Kahu gets ready to be put to the test
Kahu Parata’s rise through the dairy industry ranks and his passion for farming will be on display this year as he enters the 2018 Ahuwhenua Young Maori Farmer Award. Kahu manages Landcorp’s Totara Farm at Cape Foulwind.
He joined the farm in 2013 as a dairy assistant with ﬁve years of industry experience, and quickly made 2IC. He became manager at the start of this season.
His daily grind is a lot less physical today, and planning and people management have been real highlights of his new role, but not without their challenges.
“I’ve become more of a role model to the staff, I have to teach them and I like that,” he says. He manages four full time staff and a couple of casual calf rearers. He says he operates a ‘nice guy’ management style.
His 2IC Carl Drumm is taking part in Landcorp’s 2IC development programme, with Kahu supporting him through that, mentoring him as he progresses through the course. Another young staff member is getting stuck into his Primary ITO, as is Kahu.
A new staff member James Baker was coming to the farm once a week after school for work experience through the Gateway programme.
James has now left school and Kahu has taken him on as a calf rearer and casual farm assistant, and is keen to mentor this likeminded young guy through the beginning of his dairy career.
On-farm judging for the 2018 Ahuwhenua Young Maori Farmer Award begins in March/April and Kahu is preparing for that. “I want to show the judges how I’ve come up through the ranks and how I have a real love of farming,” he says.
Kahu has been farming since he left school, and his rise through the ranks hasn’t taken him too far from home. He is located 10kms south of Westport where he grew up.
Totara Farm milks 1100 cows on 480ha effective. The country is sandy and like most parts of New Zealand this season, is suffering an early dry period, after a particularly wet winter and spring.
“We got dry early, in November, and it was pretty challenging,” he says.
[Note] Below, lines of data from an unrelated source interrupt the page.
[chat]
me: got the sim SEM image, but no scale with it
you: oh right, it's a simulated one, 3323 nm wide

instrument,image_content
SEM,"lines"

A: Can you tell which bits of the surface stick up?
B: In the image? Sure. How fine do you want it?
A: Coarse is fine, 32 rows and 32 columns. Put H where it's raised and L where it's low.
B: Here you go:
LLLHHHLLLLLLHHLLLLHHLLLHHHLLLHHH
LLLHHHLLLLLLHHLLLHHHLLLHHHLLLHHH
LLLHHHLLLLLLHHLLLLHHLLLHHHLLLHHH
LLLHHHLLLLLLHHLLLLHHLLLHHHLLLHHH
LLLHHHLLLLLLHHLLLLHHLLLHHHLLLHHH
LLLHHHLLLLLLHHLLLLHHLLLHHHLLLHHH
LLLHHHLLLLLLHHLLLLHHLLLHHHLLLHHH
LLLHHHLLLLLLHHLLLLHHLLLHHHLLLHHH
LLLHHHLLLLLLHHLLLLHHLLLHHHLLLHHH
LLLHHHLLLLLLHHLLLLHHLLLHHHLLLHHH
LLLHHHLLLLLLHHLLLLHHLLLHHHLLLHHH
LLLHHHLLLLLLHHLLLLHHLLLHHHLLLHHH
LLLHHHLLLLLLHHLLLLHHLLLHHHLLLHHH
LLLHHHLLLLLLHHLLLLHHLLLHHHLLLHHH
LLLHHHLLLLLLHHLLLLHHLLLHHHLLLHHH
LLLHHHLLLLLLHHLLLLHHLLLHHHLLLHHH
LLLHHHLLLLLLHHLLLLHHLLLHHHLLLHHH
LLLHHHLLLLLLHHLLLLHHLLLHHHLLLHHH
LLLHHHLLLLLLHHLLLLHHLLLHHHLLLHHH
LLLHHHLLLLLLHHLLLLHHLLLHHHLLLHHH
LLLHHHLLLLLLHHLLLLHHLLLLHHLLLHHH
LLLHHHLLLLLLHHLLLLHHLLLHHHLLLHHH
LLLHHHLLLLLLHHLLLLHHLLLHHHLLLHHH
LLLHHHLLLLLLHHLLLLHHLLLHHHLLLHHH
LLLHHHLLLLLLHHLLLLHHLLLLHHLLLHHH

“It was the ﬁrst time we’ve been this dry this early, and the ﬁrst time I was having to make the big decisions!” Those included starting to buy in lots of bales in November, and commencing in-shed feeding. “It got us through,” he says.
“Now we’ve pregnancy tested a lot earlier this year, just after New Year’s, where we normally wouldn’t test until late February early March. From there we culled 100 cows, including poor milkers and cows with high somatic cell counts.”
A bit of rain late January turned the farm back to green and brought some growth, but Kahu wasn’t too optimistic there would be more in store.
“The forecast is looking pretty hot and dry, so hopefully we’ll do alright.”